PLAINS TWP. — When she first learned she would likely be a member of the Wilkes-Barre Area School Board, Melissa Etzle Patla conceded she would likely be the lone board critic of the ongoing high school consolidation plan.
That reality became glaring at Monday’s board meeting when she made a motion to put the consolidation question up to voters via referendum.
The idea directly reflected a petition being circulated by the Save Our Schools organization. The petition seeks to put this question on the ballot: “Should Coughlin and Meyers be consolidated into a new high school in Plains, to the exclusion of GAR, at the projected cost of $101 to $118 million?”
None of the other six members present offered a second, effectively killing Patla’s motion.
It was the second time a referendum motion failed. When the board first voted in 2016 to consolidate Meyers and Coughlin, Christine Katscok — who did not run for re-election last year, creating the opening Patla filled — made a motion to put four non-binding questions on the ballot regarding the fate of the district’s three high schools. That motion got a vote, but fell short of a majority.
District Solicitor Ray Wendolowski has repeatedly warned such non-binding referenda are illegal. Asked why, he provided a copy of the “Referendum Handbook” published by the Pennsylvania Governor’s Center for Local Government Services.
The handbook notes: “There are approximately two dozen laws authorizing referenda on various issues.” When it comes to school construction, it explicitly states “advisory questions on school building construction are unlawful.”
That ruling, the book says, hinges primarily on an appeals court decision in a case between the Hempfield School District and the Election Board of Lancaster County.
The county board of elections — responding to a request from a citizen group — planned to put a non-binding referendum on the ballot asking if voters approved of a plan to build a new high school. The Hempfield school board filed a request to prohibit the referendum, but the Lancaster County Court of Common Pleas rejected that request. The board appealed. A judge then reversed the lower court’s ruling and blocked the referendum from getting on the ballot.

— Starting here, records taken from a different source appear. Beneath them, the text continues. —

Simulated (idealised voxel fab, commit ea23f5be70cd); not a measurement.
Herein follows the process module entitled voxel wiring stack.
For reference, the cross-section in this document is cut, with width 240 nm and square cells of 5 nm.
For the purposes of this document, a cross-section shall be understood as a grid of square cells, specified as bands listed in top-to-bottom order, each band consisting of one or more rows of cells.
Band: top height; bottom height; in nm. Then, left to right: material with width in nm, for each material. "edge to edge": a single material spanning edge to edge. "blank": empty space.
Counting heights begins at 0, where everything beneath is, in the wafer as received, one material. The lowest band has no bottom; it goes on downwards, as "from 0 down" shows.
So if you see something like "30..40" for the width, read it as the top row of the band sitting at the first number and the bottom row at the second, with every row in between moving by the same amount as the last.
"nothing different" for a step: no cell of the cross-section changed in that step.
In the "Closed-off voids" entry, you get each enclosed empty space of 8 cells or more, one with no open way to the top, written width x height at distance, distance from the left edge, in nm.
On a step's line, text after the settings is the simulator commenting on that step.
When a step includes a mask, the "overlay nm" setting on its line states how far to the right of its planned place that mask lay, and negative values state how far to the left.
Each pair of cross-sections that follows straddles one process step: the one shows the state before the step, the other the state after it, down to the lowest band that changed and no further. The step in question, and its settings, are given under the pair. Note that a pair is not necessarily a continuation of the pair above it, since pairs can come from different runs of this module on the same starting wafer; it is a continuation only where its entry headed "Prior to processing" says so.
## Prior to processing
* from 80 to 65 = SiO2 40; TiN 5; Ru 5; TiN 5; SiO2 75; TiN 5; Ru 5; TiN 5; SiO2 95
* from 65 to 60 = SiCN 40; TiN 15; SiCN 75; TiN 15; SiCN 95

The judge noted Pennsylvania courts had regularly ruled “there cannot be a non-binding referendum by ballot unless there is a specific constitutional or statutory authorization for it.”
“One of the prices paid for the creation of a representative democracy is the vesting by the electorate of trust and responsibility in its elected representatives,” the decision notes. “Discretion is placed within the hands of the municipal legislators and we must accept the lawful exercise of this discretion. The efficiency of government, its stability, and the protection of the public at large necessitates the creation of certain categories wherein the legislative prerogative is unfettered by the initiative and referendum processes.”
Voters, the judge concluded, can still show disapproval “at the ballot box” by voting against those who support an unpopular decision.
It’s worth noting Hempfield and other cases cited by the judge involved referenda proposed by election boards. At no point does the handbook or the judge’s ruling in Hempfield explicitly bar a school board itself from putting a non-binding referendum on the ballot.
Yet Wendolowski said the repeated rulings against non-binding referenda mean that county election boards will not risk putting an advisory referendum on a ballot regardless of who proposes it.
“If the board attempts to put this on the ballot, we would have to go through the board of elections to do it, and the Luzerne County Board of Elections wouldn’t even consider an advisory referendum,” Wendolowski said.
Luzerne County assistant solicitor Michael Butera, who handles election matters, agreed — and then some.
“We’ve been asked many times since I’ve been the attorney for the election board to put all kinds of referenda on the ballot,” Butera said. “Pennsylvania is very limited in the type of referendum that can be put on the ballot. We cannot put any advisory referendum on the ballot.”
In fact, Butera said, even if a vote on school consolidation were proposed as a binding referendum, it still would be illegal because there is no state law authorizing such a vote. “You can’t do that,” he said.
There is one clear path to a referendum in this case. Act 34 of 1973, the state law regarding school construction, opens with a rather firm warning: “… The board of school directors of any school district … shall not construct, enter into a contract to construct or enter into a contract to lease a new school building or substantial addition to an existing school building without the consent of the electors obtained by referendum … .”
As mandatory as that sounds, the sentence concludes with an out: ” … or without holding a public hearing as hereinafter provided.”
Every new school built and every major renovation of an existing school in Luzerne County since Act 34 passed has been done without an Act 34 referendum. Districts here and statewide have consistently opted for “Act 34 hearings” instead, from Hazleton Area’s district-wide renovation launched in 1995 to Dallas High School — the county’s newest high school building — where classes began in 2011.